Getting UNIX prompt to display curr

David C Lawrence tale at its.rpi.edu
Sat Mar 25 16:50:20 AEST 1989


In article <2113 at cveg.uucp> jms at hcx.uucp (Michael Stanley) writes:
MS> Ah, but csh includes the environment variable $cwd.  This makes setting
MS> foo unnecessary.  It seems to me that you could remove the part that says:

MS> 	set foo=`pwd`

MS> and replace every occurrence of $foo with $cwd.

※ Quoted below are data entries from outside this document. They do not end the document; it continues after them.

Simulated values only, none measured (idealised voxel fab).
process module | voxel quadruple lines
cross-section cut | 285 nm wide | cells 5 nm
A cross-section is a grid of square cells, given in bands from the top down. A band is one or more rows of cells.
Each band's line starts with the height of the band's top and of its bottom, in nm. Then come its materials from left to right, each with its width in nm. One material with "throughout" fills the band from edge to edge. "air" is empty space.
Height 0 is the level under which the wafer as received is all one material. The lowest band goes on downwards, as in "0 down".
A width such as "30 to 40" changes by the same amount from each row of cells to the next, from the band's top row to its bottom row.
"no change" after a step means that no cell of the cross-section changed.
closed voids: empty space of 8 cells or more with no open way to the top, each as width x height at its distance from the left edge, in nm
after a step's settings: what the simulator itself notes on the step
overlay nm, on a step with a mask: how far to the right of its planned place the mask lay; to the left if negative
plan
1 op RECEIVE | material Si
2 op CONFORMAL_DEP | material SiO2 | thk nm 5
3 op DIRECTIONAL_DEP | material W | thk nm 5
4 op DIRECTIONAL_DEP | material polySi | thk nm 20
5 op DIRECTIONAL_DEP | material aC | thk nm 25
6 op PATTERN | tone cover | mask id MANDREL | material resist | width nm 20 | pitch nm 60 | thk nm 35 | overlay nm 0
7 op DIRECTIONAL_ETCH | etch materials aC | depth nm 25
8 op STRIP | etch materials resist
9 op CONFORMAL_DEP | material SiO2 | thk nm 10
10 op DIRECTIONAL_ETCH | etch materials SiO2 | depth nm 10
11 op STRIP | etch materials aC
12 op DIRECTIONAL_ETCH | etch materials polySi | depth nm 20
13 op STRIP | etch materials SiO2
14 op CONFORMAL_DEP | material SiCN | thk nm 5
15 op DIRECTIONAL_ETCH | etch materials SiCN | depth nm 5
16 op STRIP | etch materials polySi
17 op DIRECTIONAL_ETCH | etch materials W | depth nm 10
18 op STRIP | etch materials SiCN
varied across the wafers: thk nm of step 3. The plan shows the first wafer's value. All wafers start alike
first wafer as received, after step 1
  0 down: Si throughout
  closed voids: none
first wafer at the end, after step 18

MS> I haven't actually tested these examples so I hope I didn't just stick
MS> my foot in my mouth, but I did do something like this once so I'm pretty
MS> sure it'll work.

Well, you didn't necessarily stick your foot in your mouth.  $cwd
works just fine for people who don't care where they REALLY are in
the directory tree (ie, those who never bother with .. ).  However,
for those of us who do use .. as a convenient shorthand way to move
around directories, $cwd doesn't cut it.  If the directory to which
you changed was in reality a symbolic link, $cwd (and dirs) reports
the name of the link, not the final destination.  Using pwd for the
prompt insures that the actual current directory will be displayed.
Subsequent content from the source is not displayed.